Bizarre auto-downgrade, crash, and EFI partition corruption

Such a strange thing has just happened to my laptop, which had been running Fedora 33 64-bit (KDE spin). It went a little something like this:

I saw in the system tray a Software Updates notification that packages were ready to install (it checks once a day which I think is how it came configured by default). I scrolled through the list as I usually do to get an idea of what would be upgraded, then clicked the button to get the upgrade under way, noticed that the download was a little under 200MB, and then put it out of my mind and got back to what I had been doing.

Some time later, my machine crashed. It started with all open windows, window decorations, and panels disappearing bar two or three windows. Ctrl+alt+Fx took me to blank windows with no login prompts. Ctrl+alt+delete did nothing either in those windows or in the X server.

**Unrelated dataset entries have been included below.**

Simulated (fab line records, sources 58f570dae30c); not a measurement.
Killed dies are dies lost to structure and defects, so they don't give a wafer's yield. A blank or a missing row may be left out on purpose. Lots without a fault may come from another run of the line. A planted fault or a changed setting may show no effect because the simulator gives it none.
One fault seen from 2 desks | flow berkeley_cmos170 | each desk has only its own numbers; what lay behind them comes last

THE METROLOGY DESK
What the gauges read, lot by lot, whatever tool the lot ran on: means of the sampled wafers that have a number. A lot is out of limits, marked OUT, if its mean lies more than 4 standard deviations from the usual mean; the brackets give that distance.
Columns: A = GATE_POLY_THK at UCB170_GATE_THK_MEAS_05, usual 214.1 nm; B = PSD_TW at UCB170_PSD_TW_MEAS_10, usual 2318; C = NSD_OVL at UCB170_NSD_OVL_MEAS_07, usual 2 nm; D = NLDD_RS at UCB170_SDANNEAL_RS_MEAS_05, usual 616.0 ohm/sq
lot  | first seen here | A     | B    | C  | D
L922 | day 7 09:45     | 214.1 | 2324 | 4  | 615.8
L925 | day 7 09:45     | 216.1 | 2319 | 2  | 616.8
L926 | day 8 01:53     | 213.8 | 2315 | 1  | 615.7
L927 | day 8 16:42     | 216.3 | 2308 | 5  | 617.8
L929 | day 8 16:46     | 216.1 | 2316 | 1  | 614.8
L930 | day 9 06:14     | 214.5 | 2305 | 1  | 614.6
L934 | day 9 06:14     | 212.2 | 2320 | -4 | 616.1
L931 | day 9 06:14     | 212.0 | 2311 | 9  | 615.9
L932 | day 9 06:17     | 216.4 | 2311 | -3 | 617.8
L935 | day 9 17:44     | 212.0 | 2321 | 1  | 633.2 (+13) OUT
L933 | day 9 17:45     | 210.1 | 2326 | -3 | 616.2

I’m a bit hazy on the details of what happened next. I know that I powered off the machine and then powered back on again, but I can’t remember whether I managed to boot to desktop (followed by another crash as above) once more prior to that which followed, but in any case, that which followed was that on boot (I use UEFI), my hard disk was not recognised, and I could only boot from a Fedora 32 Live USB stick which I thankfully had at hand.

I managed to restore the missing UEFI boot by following the excellent instructions by Franz Nemeth here: https://fnemeth.net/posts/2019/02/fixing-a-missing-or-broken-uefi-record-on-fedora-29/

Oddly, though, I noticed while doing that that /etc/fedora-release had reverted from release 33 to release 32. When I managed to boot up into my system again, it appeared that, indeed, my applications (most if not all of them) had reverted to their 32 versions - including the Linux kernels in /boot, the highest version of which had reverted to 5.7.12-200.

Has anybody else experienced this sort of weirdness? I am in the middle of the process of updating all packages and then performing (for the second time) the upgrade to 33, but I do worry that this might randomly happen again. If it does, at least I know what to do.

1 Like

I would recommend keeping a live disk for your current version around at all times. (Or having a spare machine that can create such an image in case something goes horribly wrong, as it can happen with any system.)
If you ever need to use dnf inside a chroot on a different version than your live image, don’t forget to use the “–realeasever=” flag. That way, you can be sure that your software gets installed from the correct repos. Otherwise, it may get confused, and install things based on the version of your live image, this may cause a significant portion of your software tree to be reinstalled, based on what dependencies the packages have.

The only time I’ve had anything like this happen, was a few months back when the power went out, and all but one of my servers came back up. (I chronicled the process I had to go through into a detailed tutorial.)
The unfortunate truth is that sometimes things will simply go wrong. Being prepared to fix them simply par for the course.

1 Like

Yep, I have a spare machine that could be used to create a current live disk (USB stick) if necessary. Thankfully, I didn’t need to use dnf inside a chroot this time, but I’ll try to remember your advice about the releasever flag.

I notice that in your chronicle, you make use of the grub2-install command. I had seen warnings though, including in the official Fedora docs, not to use it for UEFI systems. The instructions I followed didn’t use it.

The strangest thing for me about this experience is the automated system downgrade with no intent on my part nor even prior warning. I’m wondering whether I ought to be concerned about the possibility of having been hacked.

Yes, using ‘grub2-install’ isn’t advised, as it doesn’t play well with EFI systems, that’s why “grub2-efi-x64” is reinstalled twice, as it causes the correct grubx64.efi to be installed. I just run it to ensure all other grub files and modules get installed correctly. You shouldn’t need it, but I don’t trust the system to not do something stupid when simply running a reinstall of the packages (I’ve been bit by that sort of thing before before).

I’ve never seen a system downgrade itself. My best guess is that it has something to do with the older live version. Possibly something to do with chrooting a fc33 system using an fc32 kernel.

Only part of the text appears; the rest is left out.